The Afghan Military’s Tracking of U.S.-Supplied Weapons Is Sloppy at Best

Crates of weapons for the Afghan National Security Forces. Crates of weapons for the Afghan National Security Forces. Special Inspector General for Afghanistan Reconstruction

Hundreds of thousands of U.S.-made machine guns, rifles and pistols supplied to the Afghan National Security Forces have been sloppily inventoried, raising the risk that some could end up in enemy hands, a watchdog reported Monday.

The Defense Department over the past decade-plus has provided more than 747,000 weapons and pieces of auxiliary equipment valued at $626 million, according to the report from the Special Inspector General for Afghanistan Reconstruction.

“Controls over the accountability of small arms provided to the ANSF are insufficient both before and after the weapons are transferred,” Inspector General John Sopko said in an audit report to Defense Secretary Chuck Hagel and U.S. commanders in Kabul. The Afghan military’s “record-keeping and inventory processes are poor,” auditors said after inspections at supply depots showed missing weapons. “More than 112,000 weapons provided to the ANSF exceed requirements and the scheduled reduction in ANSF personnel by 2017 is likely to result even greater excess weapons,” SIGAR said in a statement.

Of the 474,823 total serial numbers recorded, 43 percent, or 203,888 weapons, had missing information and/or duplication, the report said. Still other serial numbers were repeated, and some records lacked shipping and receiving dates.

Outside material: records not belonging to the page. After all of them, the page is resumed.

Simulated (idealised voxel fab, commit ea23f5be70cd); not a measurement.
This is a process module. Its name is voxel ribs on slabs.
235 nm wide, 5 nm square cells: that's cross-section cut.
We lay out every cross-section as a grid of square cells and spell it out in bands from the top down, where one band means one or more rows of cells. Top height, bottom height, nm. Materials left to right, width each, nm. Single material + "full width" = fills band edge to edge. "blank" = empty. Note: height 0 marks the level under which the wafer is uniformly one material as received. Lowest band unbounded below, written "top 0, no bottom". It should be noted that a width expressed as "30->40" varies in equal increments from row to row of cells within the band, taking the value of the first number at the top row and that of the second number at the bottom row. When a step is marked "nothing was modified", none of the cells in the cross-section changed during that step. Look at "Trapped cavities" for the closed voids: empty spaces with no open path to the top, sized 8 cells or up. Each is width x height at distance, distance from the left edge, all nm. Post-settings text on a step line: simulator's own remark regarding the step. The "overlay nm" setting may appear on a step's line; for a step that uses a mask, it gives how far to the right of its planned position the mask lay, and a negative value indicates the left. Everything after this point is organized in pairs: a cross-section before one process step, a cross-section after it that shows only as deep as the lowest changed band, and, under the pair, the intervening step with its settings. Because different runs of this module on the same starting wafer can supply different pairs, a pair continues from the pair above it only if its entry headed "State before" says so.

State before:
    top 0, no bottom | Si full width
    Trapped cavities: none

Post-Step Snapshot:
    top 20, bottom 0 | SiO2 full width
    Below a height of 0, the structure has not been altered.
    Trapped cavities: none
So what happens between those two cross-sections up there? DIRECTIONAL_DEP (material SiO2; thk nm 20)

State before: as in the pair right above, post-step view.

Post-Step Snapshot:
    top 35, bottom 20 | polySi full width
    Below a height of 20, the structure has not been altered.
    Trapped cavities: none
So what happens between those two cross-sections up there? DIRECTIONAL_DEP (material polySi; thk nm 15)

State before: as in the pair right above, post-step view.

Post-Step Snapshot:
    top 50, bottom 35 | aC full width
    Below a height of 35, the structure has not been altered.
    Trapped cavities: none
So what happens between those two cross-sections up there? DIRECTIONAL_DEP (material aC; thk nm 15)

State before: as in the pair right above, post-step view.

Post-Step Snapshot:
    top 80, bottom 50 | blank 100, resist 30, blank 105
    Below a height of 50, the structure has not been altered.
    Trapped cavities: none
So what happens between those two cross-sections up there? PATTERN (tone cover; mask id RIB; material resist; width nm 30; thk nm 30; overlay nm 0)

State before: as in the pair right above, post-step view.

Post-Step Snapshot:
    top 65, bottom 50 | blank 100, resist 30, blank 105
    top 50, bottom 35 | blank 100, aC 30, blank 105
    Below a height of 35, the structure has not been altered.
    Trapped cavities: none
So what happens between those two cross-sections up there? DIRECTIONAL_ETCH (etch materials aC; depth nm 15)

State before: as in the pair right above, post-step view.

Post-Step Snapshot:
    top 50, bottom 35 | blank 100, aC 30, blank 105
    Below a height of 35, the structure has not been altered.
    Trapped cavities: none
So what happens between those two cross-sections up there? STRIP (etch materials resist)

The Afghan National Police “currently has no standardized or automated system to account for weapons,” the audit noted, relying instead on hand-written paper and some Microsoft Excel spreadsheets, auditors said. Efforts to automate have been “hindered by the lack of basic education or skills among ANSF personnel and frequent turnover of Afghan staff.”

SIGAR recommended a “full reconciliation” to correct errors within six months, along with a full inventory check to either recover or destroy excess U.S.-led coalition-provided weapons.

The Pentagon mostly accepted the recommendations, though it noted that it has no authority under the law to recover or destroy Afghan weapons to prevent their capture.